ArtSeen
Traces Everywhere
TRACY WILLIAMS

The measure of a group show might be given in the quality of the narrative it constructs. According to these terms, a good group show could successfully elaborate, say, contemporary trends in abstraction or the history of figurative painting in England. Traces Everywhere, the current group show at Tracy Williams, takes a humbler route and assembles a set of artists based solely on their use of a paper ground in their work. As a result, some of the exhibition’s twelve artists make rather strange bedfellows. Any resultant friction, however, is more than adequately compensated for by the overall excellence of the show.

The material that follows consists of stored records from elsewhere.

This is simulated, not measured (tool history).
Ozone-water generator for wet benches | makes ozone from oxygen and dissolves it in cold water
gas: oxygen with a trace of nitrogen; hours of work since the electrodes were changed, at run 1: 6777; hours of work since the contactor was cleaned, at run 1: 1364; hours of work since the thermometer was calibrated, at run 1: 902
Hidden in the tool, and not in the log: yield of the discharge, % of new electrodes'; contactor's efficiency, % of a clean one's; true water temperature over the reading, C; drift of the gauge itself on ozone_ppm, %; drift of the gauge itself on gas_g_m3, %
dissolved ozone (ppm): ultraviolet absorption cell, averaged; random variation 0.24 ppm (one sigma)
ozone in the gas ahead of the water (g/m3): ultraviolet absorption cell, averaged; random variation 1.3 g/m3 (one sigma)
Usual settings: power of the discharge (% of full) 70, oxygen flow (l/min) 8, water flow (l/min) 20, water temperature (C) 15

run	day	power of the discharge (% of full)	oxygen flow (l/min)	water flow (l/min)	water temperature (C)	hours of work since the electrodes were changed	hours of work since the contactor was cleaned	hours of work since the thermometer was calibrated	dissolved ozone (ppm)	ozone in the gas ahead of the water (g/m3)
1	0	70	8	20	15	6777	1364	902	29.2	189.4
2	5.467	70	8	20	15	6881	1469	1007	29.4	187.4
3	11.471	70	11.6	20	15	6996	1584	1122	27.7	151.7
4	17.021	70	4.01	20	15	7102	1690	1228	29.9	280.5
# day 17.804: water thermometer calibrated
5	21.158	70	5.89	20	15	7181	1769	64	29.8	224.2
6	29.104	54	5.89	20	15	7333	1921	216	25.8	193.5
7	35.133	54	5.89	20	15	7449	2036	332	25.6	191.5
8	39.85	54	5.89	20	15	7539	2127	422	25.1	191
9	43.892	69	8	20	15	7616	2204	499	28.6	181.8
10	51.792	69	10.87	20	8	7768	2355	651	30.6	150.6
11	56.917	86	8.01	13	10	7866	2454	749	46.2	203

Most creative in his use of the paper ground is Ernst Caramelle. He capitalizes on cheap construction paper’s susceptibility to sunlight by exposing partially covered sheets to the sun for varying amounts of time. The result might be an infinite gradient of values, but Caramelle keeps his forms simple. His paperwork is restrained without being cool.
He has excellent company in Tracy Williams’s ground floor gallery where Zipora Fried takes up floor space with a scroll. It runs from the wall to stretch most of the length of the small, rectangular room. A wedge shape form, knit tight in graphite, runs most of its length, its hard-edged rigor a fine foil for the child-like forms of Olav Christopher Jenssen’s colorful pastels. Jenssen sticks to the margins in his drawings and, through some magic many artists miss, activates the untouched paper. In his drawings, linear abstraction seems prone on the edge of representation. He goes so far as to sketch a figure at the left-hand edge of one drawing.
This might seem a good lead-in from the abstraction downstairs to the more figurative work in the upstairs gallery, but the transition winds up a bit jarring. Here, Fiona Banner takes center stage with a horizontal diptych entitled “Black Hawk Down/Plaything II.” It’s a text piece on paper, the garbled verbiage of which seems to describe events in the two films, the former disturbingly violent, the latter sexually lurid. Besides being extravagantly beautiful, this piece has little to do with the above-mentioned Ernst Caramelle, who is also hung in the upstairs hallway, or, for that matter, with Joe Fyfe’s lyrical collages that follow in the second upstairs gallery. Banner’s work relates more clearly to the semiotic strains in Matt Mullican’s work on the opposite wall. His titles, written on the drawings’ faces, are as forceful as the stick figure drawings that accompany them. Mullican’s ever-evolving symbolism also sits comfortably with that of his neighbor in the exhibition, Anne-Marie Schneider. His work is concrete and analytical, hers intuitive and gestural; the two make a fine couple. They underpin, to my eye, the logic of the upstairs arrangement.
It would not do to end without mention of Wes Mills’s abstractions. Of a scale and touch reminiscent of an Indian Tantra drawing, these exquisite drawings marry Richard Tuttle’s playfulness to Joseph Albers geometry to fresh effect. They prove again the old adage, Picasso’s I think, that every great artist is first a great thief. Their scope is a mirror for that of the exhibition’s artists who all merit far greater examination then they’ve been given here.